Transport Phenomena in Polymers: Problem Set
Problem 1: The Power of Molecular Weight (Momentum Transfer)
Problem Statement
Two grades of polystyrene (PS) are used in injection molding:
- PS-100: Molecular weight M = 100,000 g/mol, viscosity η = 1,000 Pa·s at 200°C
- PS-300: Molecular weight M = 300,000 g/mol, viscosity η = ?
For entangled polymers, viscosity follows: \(\eta \propto M^{3.4}\)
a) Calculate the viscosity of PS-300
b) Which grade requires more injection pressure? By what factor?
c) Why might you still choose the high-MW grade despite processing difficulty?
Solution
Part (a): Viscosity of PS-300
Using the scaling law:
\[\frac{\eta_2}{\eta_1} = \left(\frac{M_2}{M_1}\right)^{3.4}\]
Substituting values:
\[\frac{\eta_2}{1000} = \left(\frac{300,000}{100,000}\right)^{3.4} = 3^{3.4} = 46.6\]

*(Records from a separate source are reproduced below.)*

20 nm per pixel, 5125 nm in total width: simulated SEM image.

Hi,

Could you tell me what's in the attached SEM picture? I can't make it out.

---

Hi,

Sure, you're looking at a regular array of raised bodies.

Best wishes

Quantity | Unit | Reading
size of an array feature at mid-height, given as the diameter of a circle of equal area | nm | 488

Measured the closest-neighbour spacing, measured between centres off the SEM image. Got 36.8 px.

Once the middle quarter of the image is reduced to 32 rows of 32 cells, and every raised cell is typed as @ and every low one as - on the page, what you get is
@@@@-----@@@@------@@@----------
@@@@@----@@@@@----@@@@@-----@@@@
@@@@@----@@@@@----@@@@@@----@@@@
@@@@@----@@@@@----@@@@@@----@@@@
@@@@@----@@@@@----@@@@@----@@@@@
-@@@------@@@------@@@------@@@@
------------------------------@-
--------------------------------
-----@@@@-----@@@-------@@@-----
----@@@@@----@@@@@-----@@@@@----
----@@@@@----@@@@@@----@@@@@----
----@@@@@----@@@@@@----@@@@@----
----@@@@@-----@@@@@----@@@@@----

\[\boxed{\eta_2 = 46,600 \text{ Pa·s}}\]
Part (b): Injection Pressure Comparison
Injection pressure is proportional to viscosity (for same flow rate):
\[\boxed{\text{PS-300 requires 46.6× more pressure!}}\]
Part (c): Why Choose High-MW Grade?
Higher MW gives better mechanical properties (strength, toughness, impact resistance) — worth the processing challenge for structural parts.
Key Insight: Small changes in molecular structure cause HUGE changes in transport properties
Problem 2: Glass Transition and Three Transport Properties
Problem Statement
Poly(methyl methacrylate) (PMMA, aka Plexiglass) has Tg = 105°C. Below are properties at two temperatures:
| Property |
At 25°C |
At 150°C |
Units |
| Viscosity η |
1012 |
104 |
Pa·s |
| Thermal diffusivity α |
0.10 |
0.12 |
mm²/s |
| O₂ diffusivity D |
10-14 |
10-9 |
m²/s |
a) Calculate the ratio of properties (high T / low T) for each transport property
b) Which property is most sensitive to temperature crossing Tg?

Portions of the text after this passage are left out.